Federal Reserve Chair Jerome Powell opened a new phase in his campaign to regain control of inflation, saying U.S. interest rates will go higher than earlier projected, but the path may soon involve smaller hikes.
Addressing reporters Wednesday after the Fed raised rates by 75 basis points for the fourth time in a row, Powell said "incoming data since our last meeting suggests that ultimate level of interest rates will be higher than previously expected."
Powell said is it would be appropriate to slow the pace of increases "as soon as the next meeting or the one after that. No decision has been made," he said, while stressing that "we still have some ways" before rates were tight enough.
"It is very premature to be thinking about pausing," he said.
The Federal Open Market Committee said that "ongoing increases" will still likely be needed to bring rates to a level that are "sufficiently restrictive to return inflation to 2% over time," in fresh language added to their statement after a two-day meeting in Washington.
The Fed's unanimous decision lifted the target for the benchmark federal funds rate to a range of 3.75% to 4%, its highest level since 2008.
"Slower for longer," declared JP Morgan Chase & Co, chief US economist Michael Feroli in a note to clients. "The Fed opened the door to dialing down the size of the next hike but did so without easing up financial conditions."
Market Reactions
Financial markets whipsawed on Powell's message, which mixed a hawkish tilt toward higher rates with a dovish nod to a possible near-term downshift.
Initially stocks rallied and Treasury yields tumbled with the dollar on the statement, which hinted rate hikes were entering their final phase. Then, as Powell talked about a higher peak rate and said the Fed had a "ways to go" on tightening, yields and the dollar surged and stocks slipped.
The S&P 500 suffered its worst rout on a Fed decision day since January 2021.
Officials, fighting to curb inflation running near a 40-year high, gathered days before midterm U.S. congressional elections in which anger over price pressures has been a dominant theme.
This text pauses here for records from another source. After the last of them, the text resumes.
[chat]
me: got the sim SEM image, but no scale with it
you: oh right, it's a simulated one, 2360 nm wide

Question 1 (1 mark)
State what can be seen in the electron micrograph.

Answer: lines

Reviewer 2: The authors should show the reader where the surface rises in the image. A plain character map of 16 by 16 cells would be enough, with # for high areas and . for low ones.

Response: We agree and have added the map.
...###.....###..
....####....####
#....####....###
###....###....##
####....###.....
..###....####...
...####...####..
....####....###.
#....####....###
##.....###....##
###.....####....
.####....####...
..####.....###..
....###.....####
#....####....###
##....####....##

The outcome of the Nov. 8 vote could cost President Joe Biden's Democrats control of Congress, and some prominent lawmakers in his party have started to publicly urge the Fed to show restraint. Powell, for his part, has tried to keep the central bank out of the political fray.
Officials, as expected, said they will continue to reduce their holdings of Treasuries and mortgage-backed securities as planned — a pace amounting to about $1.1 trillion a year.